An appeals court dismissed Kentucky clerk Kim Davis’s request Thursday to delay marriage license issuance to gay couples. Davis made headlines across U.S. earlier this year for refusing marriage licenses to same-sex couples citing religious beliefs.

The Sixth Circuit U.S. Court of Appeals rejected Davis’ plea for a reprieve after her attorney argued that a district judge’s mandate told her to issue licenses only to four gay couples, who had sued her for denying marriage licenses, the Associated Press reported. The attorneys said that the mandate ordered Davis to give licenses to the four couples and not all homosexual couples. U.S. District Judge David Bunning, who issued the mandate, had clarified that the order prevailed to all couples, not just the four who sued Davis.
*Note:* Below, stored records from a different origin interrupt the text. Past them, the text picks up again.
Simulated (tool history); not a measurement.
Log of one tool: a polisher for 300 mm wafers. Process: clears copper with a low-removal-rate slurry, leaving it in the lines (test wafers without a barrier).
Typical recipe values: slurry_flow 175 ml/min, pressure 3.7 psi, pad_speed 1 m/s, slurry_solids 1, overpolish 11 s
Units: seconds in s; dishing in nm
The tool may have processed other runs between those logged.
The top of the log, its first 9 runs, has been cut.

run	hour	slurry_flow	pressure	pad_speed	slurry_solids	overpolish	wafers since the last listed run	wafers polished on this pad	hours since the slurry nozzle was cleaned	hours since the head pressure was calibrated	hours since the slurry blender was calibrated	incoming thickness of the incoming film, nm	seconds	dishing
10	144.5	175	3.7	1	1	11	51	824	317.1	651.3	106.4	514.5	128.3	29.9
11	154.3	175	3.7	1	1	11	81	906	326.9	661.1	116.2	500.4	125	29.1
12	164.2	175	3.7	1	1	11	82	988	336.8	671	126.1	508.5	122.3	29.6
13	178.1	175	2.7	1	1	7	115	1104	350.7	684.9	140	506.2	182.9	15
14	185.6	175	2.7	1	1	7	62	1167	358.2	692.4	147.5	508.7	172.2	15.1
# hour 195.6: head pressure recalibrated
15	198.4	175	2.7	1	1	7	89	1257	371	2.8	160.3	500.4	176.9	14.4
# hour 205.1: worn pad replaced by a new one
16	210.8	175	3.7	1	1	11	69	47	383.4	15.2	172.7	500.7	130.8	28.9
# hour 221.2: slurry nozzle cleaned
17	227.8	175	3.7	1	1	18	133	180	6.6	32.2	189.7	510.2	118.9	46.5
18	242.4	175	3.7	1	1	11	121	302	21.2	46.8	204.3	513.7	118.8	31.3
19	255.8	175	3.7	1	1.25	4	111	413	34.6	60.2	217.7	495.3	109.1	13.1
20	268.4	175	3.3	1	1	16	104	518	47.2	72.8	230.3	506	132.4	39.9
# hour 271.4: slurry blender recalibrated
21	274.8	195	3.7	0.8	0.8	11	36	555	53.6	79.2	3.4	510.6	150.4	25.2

The Rowan County clerk also spent five days in jail after being held in contempt of court in September. On Monday, Davis’ attorneys filed an appeal asking a district court to reverse the rulings that sent her jail. Her court filings stated that Bunning's order telling Davis to issue license marriage licenses to gay couples was a "rush to judgment" and curtailed her religious liberty.

In September, a lawyer for one of Davis’ deputy clerks said that Davis changed the marriage licenses weakening their legality. Davis was accused of having removed her name, the county’s name, and references to deputy clerks from marriage license forms after returning to work following her prison stint.

The 50-year-old Apostolic Christian also blamed Kentucky Gov. Steve Beshear for her legal troubles and sued him over the issue. Beshear sent a directive to Kentucky’s 120 county clerks telling them to issue licenses to same-sex couples, after the Supreme Court’s ruling. Davis argued in a court filing, that the directive forced her to disobey the court order and spend jail time. Beshear has twice requested a judge to dismiss the suit.